Like the excellent Dawn of Sorrow and Portrait of Ruin before it, Order of Ecclesia drops you into a gothic realm on the brink of disaster. Lord Dracula is about to make a not-so-surprising return from the dead and it’s up to you to put him back in his grave by collecting new magical powers and slaying his blood-guzzling henchmonsters. You start off with next to nothing, unable to access large portions of the world map, but as you play and acquire abilities, the previously unreachable locations relent and let you take whatever other goodies they might be hiding.
Forgive us (and Konami) if that description sounds overly familiar. It’s true though, that Ecclesia is ostensibly the same monster-hunting experience we’ve enjoyed since 1997’s Symphony of the Night. However, there are several alterations that make it totally worth playing even if you tired of this formula years ago, first and foremost of which is the Glyph system.
Heroine Shanoa gets her powers by absorbing floating symbols called Glyphs. Every attack she has in the game, from swords to hammers to lightning spells, comes from a Glyph she steals from an enemy. Example: a rapier-wielding skeleton will drop the Rapier Glyph, while a fire-chucking demon leaves behind a flame-based Glyph. The more you use them, and the more you absorb, the stronger you become. At first this sounds awfully close to the soul-sucking ability in Dawn of Sorrow, but there every enemy had a power to release – in Ecclesia, only certain enemies and bosses give you anything for your trouble. This simultaneously makes searching for new powers exciting and annoying; it’s common to play for extended periods of time and not find a new power simply because the enemy that drops it is hard to find and has a low drop rate. We felt this mix of acquiring new powers while strengthening old ones made was habit forming, but if you don’t like a bit of grinding it could get old quick.

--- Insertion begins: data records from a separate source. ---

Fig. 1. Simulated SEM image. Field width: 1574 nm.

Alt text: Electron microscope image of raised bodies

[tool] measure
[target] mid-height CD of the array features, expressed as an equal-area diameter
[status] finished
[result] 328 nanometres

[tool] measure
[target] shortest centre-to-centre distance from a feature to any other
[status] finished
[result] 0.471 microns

There are three customizable slots that can hold three Glyphs each. This lets you create a battle setup for any occurrence – if a hammer-resistant lizard man is giving you trouble, activate your blade setup and slice him down. Similarly, if you’re facing a boss that’s killing you over and over again, try mixing and matching powers until you find a combination that works. There’s usually only one truly effective means of attack, but that period of discovery makes each boss encounter more tense and challenging than most console bosses today. Still, we have two small complaints about the enemies themselves – firstly, there are a lot of reused creatures from past games, and second, a lot of them bully Shanoa around by standing right on top of her, getting in a lot of cheap hits while you’re trying to turn around.
Anyway, we love Shanoa’s powers, we love how she gets the powers, and strangely enough we love where she uses said powers. Previous Castlevanias kept the action inside Dracula’s castle; Portrait of Ruin took place there but let you explore new areas the series hadn’t really touched before via a series of portal-paintings. Ecclesia does this for real, taking place completely outside of the castle, sending Shanoa through mountains, graphically impressive storms, a bone-laden cave, the list goes on. Unlike the previous games’ “wander around” idea, you have a straightforward path to follow for a good chunk of the game. Once you uncover the truth behind Shanoa’s absorption abilities, and why she lost her memories and emotions, Dracula’s enormous castle returns as a last-minute treat for fans.
One of our favorite additions is the town Wygol. At first it’s deserted, but as you travel the surrounding areas you’ll find the villagers wrapped in Glyphs, ready to be freed and sent home. Once there, they take on typical villager roles like merchant, blacksmith and mayor, slowly offering you more and better goods as you complete varied and genuinely interesting side quests; we loved snapping pictures of rare enemies and recording sounds for a struggling musician. Plus the whole idea of restoring towns and hoofing it through the wilderness brought back memories of the NES favorite, Castlevania II: Simon’s Quest. There’s even a specific shout-out in the dialogue when Shanoa enters Drac’s castle, a little something about vanquishing the horrible night.
Ecclesia bundles a few online modes into its already generous single player adventure, including an online store for buying and selling items, and a trio of versus race courses in which you compete against another player for best time, hearts and enemies killed. Our time with the latter was laggy and a little confusing. Honestly online’s never been the focus of the DS entries, so we’re not surprised to see it less than exceptional yet again.
Ignoring the Wi-Fi Connection stuff, there’s still so much to see and do it’s hard to imagine gamers not absolutely devouring all the hidden details and ultra-rare items just to say “I did it.” If you’ve been on the fence or unimpressed with the games so far, try Ecclesia. Its build-a-town mini quest, exceptional animation, surprisingly interesting story and predictably catchy music could still convert you.